On 19 June 1964, the landmark Civil Rights Act was finally passed in the United States Senate following an 83-day filibuster. An iconic moment of 20th century social history, not just in the US but worldwide, the legislation banned all discrimination based on race, sex or national origin, as well as any form of racial segregation.
Although the act was the culmination of the American civil rights movement as a whole, historians agree that it was ultimately sparked by the so-called “Birmingham campaign” which had taken place the year before.
The Birmingham campaign
Birmingham, in the state of Alabama, was a flagship city of the policy of racial segregation in schools, employment and public accommodation. It lay in the American South, where in centuries gone by, most of the country’s black population had worked as slaves and where their white compatriots had gone to war over the issue of slavery in 1861.

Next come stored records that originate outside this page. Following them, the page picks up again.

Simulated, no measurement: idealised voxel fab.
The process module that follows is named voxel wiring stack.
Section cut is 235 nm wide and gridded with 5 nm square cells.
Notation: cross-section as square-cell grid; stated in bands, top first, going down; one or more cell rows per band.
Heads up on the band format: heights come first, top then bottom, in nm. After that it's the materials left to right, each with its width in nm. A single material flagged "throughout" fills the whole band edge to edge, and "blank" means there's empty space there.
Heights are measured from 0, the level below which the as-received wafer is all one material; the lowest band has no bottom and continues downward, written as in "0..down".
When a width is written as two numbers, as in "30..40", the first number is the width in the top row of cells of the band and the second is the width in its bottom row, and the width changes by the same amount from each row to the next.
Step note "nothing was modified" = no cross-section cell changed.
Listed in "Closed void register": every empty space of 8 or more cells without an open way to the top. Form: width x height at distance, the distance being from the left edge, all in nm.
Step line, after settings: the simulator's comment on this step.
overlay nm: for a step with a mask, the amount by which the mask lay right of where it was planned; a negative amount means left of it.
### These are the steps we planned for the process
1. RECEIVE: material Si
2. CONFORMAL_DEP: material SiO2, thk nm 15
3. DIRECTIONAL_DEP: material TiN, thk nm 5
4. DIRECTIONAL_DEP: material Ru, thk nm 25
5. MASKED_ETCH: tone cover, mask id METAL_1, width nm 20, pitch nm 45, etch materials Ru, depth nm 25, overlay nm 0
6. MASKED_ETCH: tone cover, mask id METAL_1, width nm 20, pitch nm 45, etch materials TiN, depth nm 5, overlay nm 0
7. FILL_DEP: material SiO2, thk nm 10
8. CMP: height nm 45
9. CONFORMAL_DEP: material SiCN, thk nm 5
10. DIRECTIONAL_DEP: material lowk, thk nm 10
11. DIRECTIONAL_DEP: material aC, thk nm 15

Although black people were theoretically emancipated after the north’s victory in the Civil War, their lot did not improve much in the century that followed. Southern states enacted ‘Jim Crow’ laws which enforced racial segregation through formal and informal policies.
By the early 1960s, riots, discontent and violent police reprisals had given rise to a relatively minor movement asking for equal rights in Birmingham, which had been founded by local black reverend Fred Shuttlesworth.
In early 1963, Shuttlesworth invited the star of the civil rights movement, Martin Luther King Jr., to bring his Southern Christian Leadership Conference (SCLC) to the city, saying “if you win in Birmingham, as Birmingham goes, so goes the nation”.
Once the SCLC’s members were in town, Shuttlesworth launched the Birmingham campaign in April 1963, beginning with a boycott of industries that refused to employ black workers.
Non-violent protests
When local leaders resisted and condemned the boycott, King and Shuttlesworth changed their tactics and organised peaceful marches and sit-ins, knowing that the inevitable mass arrests of non-violent protesters would gain international recognition for their cause.
It was slow going at first. But a turning point came when the campaign decided to seek support from Birmingham’s large student population, who suffered from segregation in the city more than most.
This policy was a huge success, and images of teenagers being brutally hosed by police or having attack dogs set on them brought widespread international condemnation. With recognition came support, and peaceful demonstrations soon broke out across the south as Birmingham’s segregation laws began to weaken under the pressure.
Kennedy’s assassination
President John F. Kennedy was in the midst of trying to get the civil rights bill through Congress when he was assassinated in Dallas, Texas on 22 November 1963.
Kennedy was replaced by his deputy, Lyndon B. Johnson, who told members of Congress in his first speech to them as president that “no memorial oration or eulogy could more eloquently honor President Kennedy’s memory than the earliest possible passage of the civil rights bill for which he fought so long”.
Despite the efforts of numerous dissenters, the bill was passed by the House of Representatives in February 1964 and moved on to the Senate shortly after. There it ran out of momentum, however; a group of 18 mostly southern Democratic senators obstructed a vote by extending the debating time in a move known as “filibustering” or “talking a bill to death”.
Watching this debate on 26 March were Luther King and Malcolm X: the only time these two titans of the civil rights movement ever met.
The waiting is over
After months of talking and waiting under the watchful eye of the rest of the world (including the Soviet Union, which had been greatly enjoying the easy propaganda victories America’s racial problems provided it), a new, slightly weaker version of the bill was proposed. And this bill gained enough Republican votes to end the filibuster.
The Civil Rights Act was eventually passed by a crushing 73 votes to 27. Martin Luther King Jr. and Johnson had won, and now racial integration would be enforced by the law.
Aside from the obvious social changes that the bill brought about, which continue to be felt to this day, it also had profound political effect. The south became a stronghold of the Republican party for the first time in history and has remained so ever since, while Johnson won that year’s presidential election by a landslide – despite being warned that support for the Civil Rights Act might cost him the vote.
The act failed to bring about equality for minorities in America overnight, however, and structural, institutionalised racism remains a pervasive problem. Racism remains a contentious topic in contemporary politics. Despite this, the 1964 Civil Rights Act was still a watershed moment for not only the US, but also the world.